Margaret Thatcher's files as Prime Minister, 1985-86 (partly)
MT's Prime Ministerial files from 1985 and 1986 were released at the UK National Archives in Kew on 30 December 2014.
Unfortunately many 1986 files are missing. Within each year files are organised by subject - AEROSPACE, BROADCASTING, CANADA, etc - and for 1986 we only get up to MEXICO. Worse, many files from A-M are "temporarily retained". It looks as if officials simply ran out of time, struggling as they are to cope with the transition from a 30 to a 20 year rule.

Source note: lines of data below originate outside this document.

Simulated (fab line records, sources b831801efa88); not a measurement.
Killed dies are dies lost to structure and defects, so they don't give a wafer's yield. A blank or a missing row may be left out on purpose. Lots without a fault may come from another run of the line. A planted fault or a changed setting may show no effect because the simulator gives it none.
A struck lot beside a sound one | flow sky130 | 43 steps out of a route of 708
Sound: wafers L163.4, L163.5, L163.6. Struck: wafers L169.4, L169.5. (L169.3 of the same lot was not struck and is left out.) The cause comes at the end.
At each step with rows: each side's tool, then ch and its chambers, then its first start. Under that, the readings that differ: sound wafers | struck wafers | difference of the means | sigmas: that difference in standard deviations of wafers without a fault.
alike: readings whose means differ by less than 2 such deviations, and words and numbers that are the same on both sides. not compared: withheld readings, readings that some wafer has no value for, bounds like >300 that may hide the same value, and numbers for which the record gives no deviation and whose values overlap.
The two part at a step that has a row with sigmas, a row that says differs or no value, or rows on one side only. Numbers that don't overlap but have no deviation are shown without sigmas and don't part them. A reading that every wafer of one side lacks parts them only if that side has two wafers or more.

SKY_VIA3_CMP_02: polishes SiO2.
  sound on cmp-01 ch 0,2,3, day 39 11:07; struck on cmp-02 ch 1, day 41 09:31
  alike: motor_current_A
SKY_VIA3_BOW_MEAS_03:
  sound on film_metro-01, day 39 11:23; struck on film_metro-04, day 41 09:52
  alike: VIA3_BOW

Here are uploads of selected secret files from No.10, along with commentary focussing on the Westland affair, probably the most anticipated single element in the release
1985: Westland, Acts I-II
Not an easy one for you - Michael Heseltine's personal letter to MT, 23 Dec 1985
The relevant bits of Aerospace 1986 are temporarily retained, so one thing we do not get in full is the story of Westland affair, which was at its peak (if that is the word) between December 1985 and January 1986. If Westland was a five act play, we now have the first two Acts, which is enough at least to tell us that we are watching Hamlet rather than A Midsummer Night's Dream. There will be blood, bucketloads, but we are going to have to wait for it.
Perhaps though a Shakespearian analogy is the wrong one. On the evidence of the new files, one might better understand Westland as Yes Minister meets The Sopranos - ludicrous, but also deadly. Ministers slogged it out over procedure in best bureaucratic style, quarrelling over timetables, minutes, drafts, leaks, even whether a cabinet committee meeting had been cancelled or never called in the first place, a thing to which vast, all but incomprehensible, significance was attached at the time. On this last point, margaretthatcher.org scooped the press by examining the handwritten pencil original of the PM's engagement diary at the Cabinet Office using an LED light, which clearly shows where things were rubbed out. There were cancelled meetings that day, but none involved a cabinet committee or had any apparent connection to Westland at all.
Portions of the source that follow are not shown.